# Hogs on the ground!



## lunkerhunter2 (Nov 3, 2007)

Here is the story.Cool
We met the guides at 10am in Corinne and headed out into the swamp/grass/shrubery. When we got there we loaded up our guns(my muzzy and Justin had a 12 ga. with slugs. I also had my 40 XD just in case.Sly
We started out into the 1500 acres bordered by the Bear river on one entire side. We spotted some sheep and rams about 300 yards out and kept walking. We pushed through some big patches of willow-looking bushes and walked about a mile. The guides saw a couple large pigs off about 300 yards. They were feeding back the way we came but on the other side of a pond. We moved backwards to head them off and they once again turned and headed the way they came from. We beat feet and got within 100 yards only to have them drop over a bluff. We hurried over to the spot and they were directly below us and a little to the left about 50 yards in heavy cover. After a 50 yard sprint we were in position but they kept moving. After another 20 yards they were both in the clear offering head shots. Justin fired his slug and his pig dropped instantly. The other one turned and was inspecting his when i fired my Omega and clipped his ear. The sharp downhill angle got me. He didn't do anything so i dropped my muzzy and grabbed the pistol and started charging him. I got within 25' and he turned and saw me. As he was getting ready to run at me i fired and hit him right under the eye. He veered off to the right and i shot 2 more times. After that he turned at me again and then i put him down with another 2 rounds. Hogs on the ground! It was an absolute rush!!!! It was actually funner with the pistol the way it happened.Smile
Some still pics and more video and then the guides cleaned and winched them in the truck. All total we hunted about an hour and the cleaning took about 30 minutes.
On the way out we saw 3 more hogs with one over 500#!. Off to the butcher and the hunt was over. It was a freaking blast! I will do it again in a heartbeat.Wink My wife is next on the list. I think she would love it.
I want to say thanks to my boss for doing this hunt for me. I also want to tell everyone that this is a very fun hunt and the pigs are as wild as they can be under the circumstances. There were 32 pigs on the property and we only saw 5. It is not an easy, lame hunt like some people said. I would give the hunt an 8 out of 10 and i will be back.The butchering takes 2 weeks and we each will have over 200# of pork in the freezer. Enjoy the videos and pics. Cool

Here is video #1, kinda fuzzy but you can hear and see the pigs get shot. The last 5 shots are me standing 25' from my hog when i shot it with my pistol.

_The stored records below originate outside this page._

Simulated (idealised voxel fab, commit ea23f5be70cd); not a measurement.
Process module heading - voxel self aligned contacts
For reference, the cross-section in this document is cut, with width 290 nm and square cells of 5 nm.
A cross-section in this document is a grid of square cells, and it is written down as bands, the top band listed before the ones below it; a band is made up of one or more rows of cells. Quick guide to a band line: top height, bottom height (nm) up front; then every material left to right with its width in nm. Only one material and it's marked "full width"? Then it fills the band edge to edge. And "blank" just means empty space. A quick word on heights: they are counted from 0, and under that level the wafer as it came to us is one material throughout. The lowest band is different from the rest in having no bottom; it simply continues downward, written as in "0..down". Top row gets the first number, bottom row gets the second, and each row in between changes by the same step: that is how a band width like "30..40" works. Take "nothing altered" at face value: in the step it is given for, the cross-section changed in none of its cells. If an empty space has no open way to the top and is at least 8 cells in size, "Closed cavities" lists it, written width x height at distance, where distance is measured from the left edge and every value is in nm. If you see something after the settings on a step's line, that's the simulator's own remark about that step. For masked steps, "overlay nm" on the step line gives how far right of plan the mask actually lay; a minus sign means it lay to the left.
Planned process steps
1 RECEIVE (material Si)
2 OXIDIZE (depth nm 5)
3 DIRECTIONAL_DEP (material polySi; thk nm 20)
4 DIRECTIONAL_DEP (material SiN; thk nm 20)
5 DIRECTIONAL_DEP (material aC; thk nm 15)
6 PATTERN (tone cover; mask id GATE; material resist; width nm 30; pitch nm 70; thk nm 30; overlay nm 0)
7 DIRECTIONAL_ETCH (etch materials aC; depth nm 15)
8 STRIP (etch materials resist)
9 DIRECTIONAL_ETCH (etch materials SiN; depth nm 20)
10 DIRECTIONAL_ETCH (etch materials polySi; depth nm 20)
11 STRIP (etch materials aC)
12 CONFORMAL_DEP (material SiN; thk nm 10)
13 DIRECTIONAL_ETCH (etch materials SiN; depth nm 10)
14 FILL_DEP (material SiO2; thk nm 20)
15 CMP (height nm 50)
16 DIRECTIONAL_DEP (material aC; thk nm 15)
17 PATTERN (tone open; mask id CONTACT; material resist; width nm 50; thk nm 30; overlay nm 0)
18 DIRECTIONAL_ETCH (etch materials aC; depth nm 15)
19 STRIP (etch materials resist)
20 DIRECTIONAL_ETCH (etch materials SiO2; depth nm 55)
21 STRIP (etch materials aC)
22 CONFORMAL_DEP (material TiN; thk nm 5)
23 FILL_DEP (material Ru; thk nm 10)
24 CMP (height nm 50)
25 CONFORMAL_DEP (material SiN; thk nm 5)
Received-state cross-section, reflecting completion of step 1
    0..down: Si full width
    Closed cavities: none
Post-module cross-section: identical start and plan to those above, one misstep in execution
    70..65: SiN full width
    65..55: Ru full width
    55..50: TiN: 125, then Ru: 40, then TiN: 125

Here is #2. WARNING: Graphic content not suitable for younger audiences.




This is the sheep we saw. A couple good rams in there.


----------



## Nor-tah (Dec 16, 2007)

Sounds like a BLAST!! Those videos are awesome. Post up some still shots too. I thought those pigs out there were hairier Did you just do all sausage or are there some chops? Or what?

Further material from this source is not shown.